Designing the Graphical User Interface › Guidelines for Window and Dialog Box Design › Embed OLE Areas in Windows and Dialog Boxes
Embed OLE Areas in Windows and Dialog Boxes
Note: This information pertains to Microsoft Win32 only.
You can embed an OLE (object linking and embedding) area on a CA Gen window or dialog box to allow communication from the CA Gen application to another desktop application. The desktop application is embedded in the CA Gen application.
The CA Gen application acts as an OLE automation controller. Presentation of the desktop application data appears within the CA Gen window or dialog box.
The following list shows guidelines for OLE areas:
- A single window can contain multiple OLE areas.
- The number of areas is limited by space. More than four will start to become difficult to read without a rather large monitor.
- Only one OLE area can be active at any one time.
- When you design the OLE area you, keep in mind the size of the area needed by the desktop application. For example, if the OLE area is being designated to run a word processor, you will want to place the area with the maximum width and as much length as possible for reading the material.

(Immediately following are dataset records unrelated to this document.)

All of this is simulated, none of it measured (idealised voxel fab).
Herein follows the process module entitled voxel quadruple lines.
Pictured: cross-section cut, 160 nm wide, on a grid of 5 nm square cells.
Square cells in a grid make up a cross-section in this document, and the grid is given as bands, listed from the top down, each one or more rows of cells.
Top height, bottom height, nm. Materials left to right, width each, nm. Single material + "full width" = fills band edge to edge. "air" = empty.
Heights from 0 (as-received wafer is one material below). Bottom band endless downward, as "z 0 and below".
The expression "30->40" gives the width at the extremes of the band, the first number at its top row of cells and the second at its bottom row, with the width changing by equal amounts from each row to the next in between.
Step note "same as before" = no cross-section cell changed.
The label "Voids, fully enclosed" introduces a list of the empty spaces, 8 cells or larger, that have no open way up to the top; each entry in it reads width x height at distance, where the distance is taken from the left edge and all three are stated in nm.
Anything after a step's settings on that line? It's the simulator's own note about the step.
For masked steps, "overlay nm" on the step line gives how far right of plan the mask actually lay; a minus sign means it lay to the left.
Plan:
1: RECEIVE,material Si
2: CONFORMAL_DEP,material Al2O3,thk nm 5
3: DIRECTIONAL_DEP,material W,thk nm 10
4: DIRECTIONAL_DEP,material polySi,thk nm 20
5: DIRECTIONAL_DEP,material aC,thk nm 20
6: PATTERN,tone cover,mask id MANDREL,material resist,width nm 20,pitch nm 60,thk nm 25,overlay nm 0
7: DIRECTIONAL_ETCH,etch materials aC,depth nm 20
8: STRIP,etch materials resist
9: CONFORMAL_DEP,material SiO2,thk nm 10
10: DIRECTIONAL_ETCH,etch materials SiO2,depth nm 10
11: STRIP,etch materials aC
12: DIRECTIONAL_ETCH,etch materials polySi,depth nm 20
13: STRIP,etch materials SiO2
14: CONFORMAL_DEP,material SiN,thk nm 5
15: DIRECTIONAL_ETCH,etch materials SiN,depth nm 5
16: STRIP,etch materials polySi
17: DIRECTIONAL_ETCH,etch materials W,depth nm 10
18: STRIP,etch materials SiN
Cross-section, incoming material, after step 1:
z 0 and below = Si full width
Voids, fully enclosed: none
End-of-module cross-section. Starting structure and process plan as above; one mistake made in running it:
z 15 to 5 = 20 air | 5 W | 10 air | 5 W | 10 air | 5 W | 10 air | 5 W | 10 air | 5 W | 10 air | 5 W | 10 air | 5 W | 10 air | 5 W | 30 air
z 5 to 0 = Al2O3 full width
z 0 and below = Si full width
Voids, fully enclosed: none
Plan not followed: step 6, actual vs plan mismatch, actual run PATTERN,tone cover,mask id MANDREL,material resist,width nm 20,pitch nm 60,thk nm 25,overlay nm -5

- Which main window menu bar items you would like to have merged with the OLE application. For more information, see Set Merge for OLE Menu Items.
- The tool bar will be replaced by the OLE objects tool bar.
- When you bring the OLE object into place, there are no scroll bars for the area, unless the object brought the scroll bars with it.
- You can insert to OLE object for the user during design time, or allow the user to insert the object during application runtime (see Special Actions for Menu Items and Push Buttons). You can make the OLE object either read only or update.
- If you insert the OLE object during design, make the object read only. The reason for this is that each time the application is executed the object will start at its designed state. Allowing the user to update the object will give the false impression that work on that object is being accomplished.
- If you allow the user to insert the object (which will leave the OLE area unfilled during design), and the user needs the capability to update the object, allow the object to be updated.